SSML Markup Capabilities for Speech Synthesis
09-09-2025 , 09-09-2025
SSML (Speech Synthesis Markup Language) is a markup language. It is used to describe text for converting into speech by neural networks.
- What is its purpose? With SSML, you can control tone, accent, pronunciation, and add pauses and other audio effects. This makes the generated speech sound more natural and expressive.
- Usage goals: The main goal is to make synthesized speech sound natural and expressive. SSML also ensures accurate pronunciation of numbers, dates, phone numbers, and other specific information.
- Who created it? SSML was developed by the World Wide Web Consortium (W3C). This organization sets web standards.
- What is its mission? SSML aims to standardize and enhance speech synthesis methods in the digital space.
For SSML documentation on the official W3C website: https://www.w3.org/TR/speech-synthesis/
Basic Rules for Writing SSML Tags
- SSML tags are usually enclosed in angle brackets, like in HTML. Example: <speak>text</speak>.
- Typically, there should be an opening and closing tag (except for <break>).
- Within tags, you can use attributes to adjust pronunciation settings.
- Some tags can be nested within others.
- SSML tag and attribute syntax follows XML standards.
Supported Tags
SpeechGen supports the most common SSML tags. Some voices might not follow certain tag attributes. Specific details are in the documentation for each parameter.
Below is a list of main tags with links to detailed documentation for each.
Break
Break – Pause This is the most popular tag on SpeechGen. It allows you to control pause duration.
<break time="2s"/>
Say-as
The primary SSML tag with many settings is say-as. It manages the pronunciation of various types of information.

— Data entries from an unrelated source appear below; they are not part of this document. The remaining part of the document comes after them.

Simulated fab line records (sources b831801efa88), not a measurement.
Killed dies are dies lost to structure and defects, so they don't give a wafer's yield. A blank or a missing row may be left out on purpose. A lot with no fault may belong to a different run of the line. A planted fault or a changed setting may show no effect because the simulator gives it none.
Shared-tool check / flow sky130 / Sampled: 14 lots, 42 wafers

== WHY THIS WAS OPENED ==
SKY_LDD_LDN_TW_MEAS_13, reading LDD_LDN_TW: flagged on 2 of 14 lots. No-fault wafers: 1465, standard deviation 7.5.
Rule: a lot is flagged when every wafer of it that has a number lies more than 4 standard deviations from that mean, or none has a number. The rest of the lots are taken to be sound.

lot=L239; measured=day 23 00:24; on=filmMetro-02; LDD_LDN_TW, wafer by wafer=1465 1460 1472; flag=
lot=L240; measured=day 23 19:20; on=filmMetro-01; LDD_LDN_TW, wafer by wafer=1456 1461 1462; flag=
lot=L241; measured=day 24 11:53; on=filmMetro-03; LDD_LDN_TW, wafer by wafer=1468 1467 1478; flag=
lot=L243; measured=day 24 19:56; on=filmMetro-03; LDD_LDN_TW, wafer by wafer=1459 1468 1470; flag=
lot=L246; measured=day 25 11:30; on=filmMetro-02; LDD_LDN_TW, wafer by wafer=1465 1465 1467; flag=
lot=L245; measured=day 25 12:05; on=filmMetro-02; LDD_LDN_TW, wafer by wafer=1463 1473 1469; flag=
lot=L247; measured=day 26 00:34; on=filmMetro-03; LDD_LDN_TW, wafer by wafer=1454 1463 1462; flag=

Spell-out – Spell the text letter by letter
<say-as interpret-as="spell-out">Ashlee</say-as>
Cardinal
<say-as interpret-as="cardinal">123456789</say-as>
Ordinal
<say-as interpret-as="ordinal">3</say-as>
Fraction
<say-as interpret-as="fraction">3 1/2</say-as>
Date
<say-as interpret-as="date" format="ymd" detail="1">1969.07.21</say-as>
Time
<say-as interpret-as="time" format="hms12">2:30</say-as>
Telephone
My number is <say-as interpret-as="telephone">8883451715</say-as>
Currency
<say-as interpret-as="currency">79.4 USD</say-as>
Alias
<sub alias="Doctor">Dr.</sub> Smith.
Prosody
<prosody pitch="x-low">I'm speaking this text with an x-low constant pitch</prosody>
Emphasis
<emphasis level="strong">And today the weather is sunny.</emphasis>
Phoneme
<phoneme alphabet="ipa" ph="haɪˈpɜːrbəli">Hyperbole</phoneme>